Ask not what your business can do…

July 6th, 2011 No comments

In his inaugural address John F. Kennedy famously turned a common question around: “Ask not what your country can do for you—ask what you can do for your country.” [Surely good advice today, with both sides of political spectrum explaining what they will do to create jobs and opportunity for waiting citizens, who wonder, not what they should do to create a better nation, but which elected officials will do so for them.] Answering the right question is often critical to success.

It seems logical, after all. “Let me introduce myself,” is a pretty natural way to open a conversation. The majority of company presentation slides start out this way with often one, two, or more slides explaining “who we are.” ‘We’ve got to explain how great our technology or experience is, don’t we? That’s our selling feature!’ Unfortunately, no, it isn’t. Your selling feature is not about what your business can do, but what you business can do for the customer.

I worked with a firm that had an exciting, innovative technology and they are rightfully proud of it. Initialy, the company presentation started out explaining that they were a well-funded organization with patented technology, and then took a few brief moments to explain this innovative technology before showing examples of how it might be used. Sounds reasonable, but the audience never seemed to be listening. And why should they? What’s in it for them?

We turned around their presentation, describing instead typical problems customers might have encountered that the technology could address. Presenters could ask questions about which of these seemed the most appropriate and tailor the rest of the presentation to fit the customer’s specific interests. Armed with this new information, success stories illustrating different applications and results how a customer might save money, or avoid costly maintenance. Suddenly the audience is interested, and they start asking questions about how this technology works. Doesn’t that seem a more logical, to tell them about your products, after they’re convinced that it might do them some good?

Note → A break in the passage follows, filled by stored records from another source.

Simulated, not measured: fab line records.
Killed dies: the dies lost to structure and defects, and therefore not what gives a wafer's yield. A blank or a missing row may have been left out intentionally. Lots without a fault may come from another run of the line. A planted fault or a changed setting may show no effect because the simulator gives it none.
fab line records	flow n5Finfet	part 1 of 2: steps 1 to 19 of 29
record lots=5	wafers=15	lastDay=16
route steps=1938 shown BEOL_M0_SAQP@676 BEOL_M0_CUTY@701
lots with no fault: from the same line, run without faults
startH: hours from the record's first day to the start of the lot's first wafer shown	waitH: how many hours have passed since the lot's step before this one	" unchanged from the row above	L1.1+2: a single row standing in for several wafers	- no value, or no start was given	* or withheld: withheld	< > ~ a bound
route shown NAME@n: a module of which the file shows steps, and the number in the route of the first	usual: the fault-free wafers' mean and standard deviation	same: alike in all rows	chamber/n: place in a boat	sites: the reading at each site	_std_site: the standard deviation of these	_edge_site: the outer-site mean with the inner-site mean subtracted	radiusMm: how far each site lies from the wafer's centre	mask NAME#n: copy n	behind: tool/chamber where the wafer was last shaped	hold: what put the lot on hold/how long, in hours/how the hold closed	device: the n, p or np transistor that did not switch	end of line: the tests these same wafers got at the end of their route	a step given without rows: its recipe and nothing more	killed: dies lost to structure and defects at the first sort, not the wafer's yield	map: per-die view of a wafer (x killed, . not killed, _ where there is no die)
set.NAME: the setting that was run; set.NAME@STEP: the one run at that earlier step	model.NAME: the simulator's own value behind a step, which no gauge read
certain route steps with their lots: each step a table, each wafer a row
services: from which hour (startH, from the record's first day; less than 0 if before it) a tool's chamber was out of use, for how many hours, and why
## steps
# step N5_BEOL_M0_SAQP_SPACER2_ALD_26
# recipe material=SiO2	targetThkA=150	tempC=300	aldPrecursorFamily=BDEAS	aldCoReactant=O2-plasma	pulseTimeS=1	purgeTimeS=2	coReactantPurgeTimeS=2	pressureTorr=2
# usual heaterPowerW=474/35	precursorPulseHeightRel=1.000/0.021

Websites often suffer from the same problem. Instead of focusing on how products and solutions might benefit the customer, we have pages describing how our companies and products are different, better than the competition. (Eye On Technology suffers a bit from this, but that’s what this blog is supposed to do–show our benefits.) Customers have little patience to learn about why you’re important when they haven’t figured out why they shouldn’t just click another link. You have very little time to answer this question before they’re gone—don’t waste it.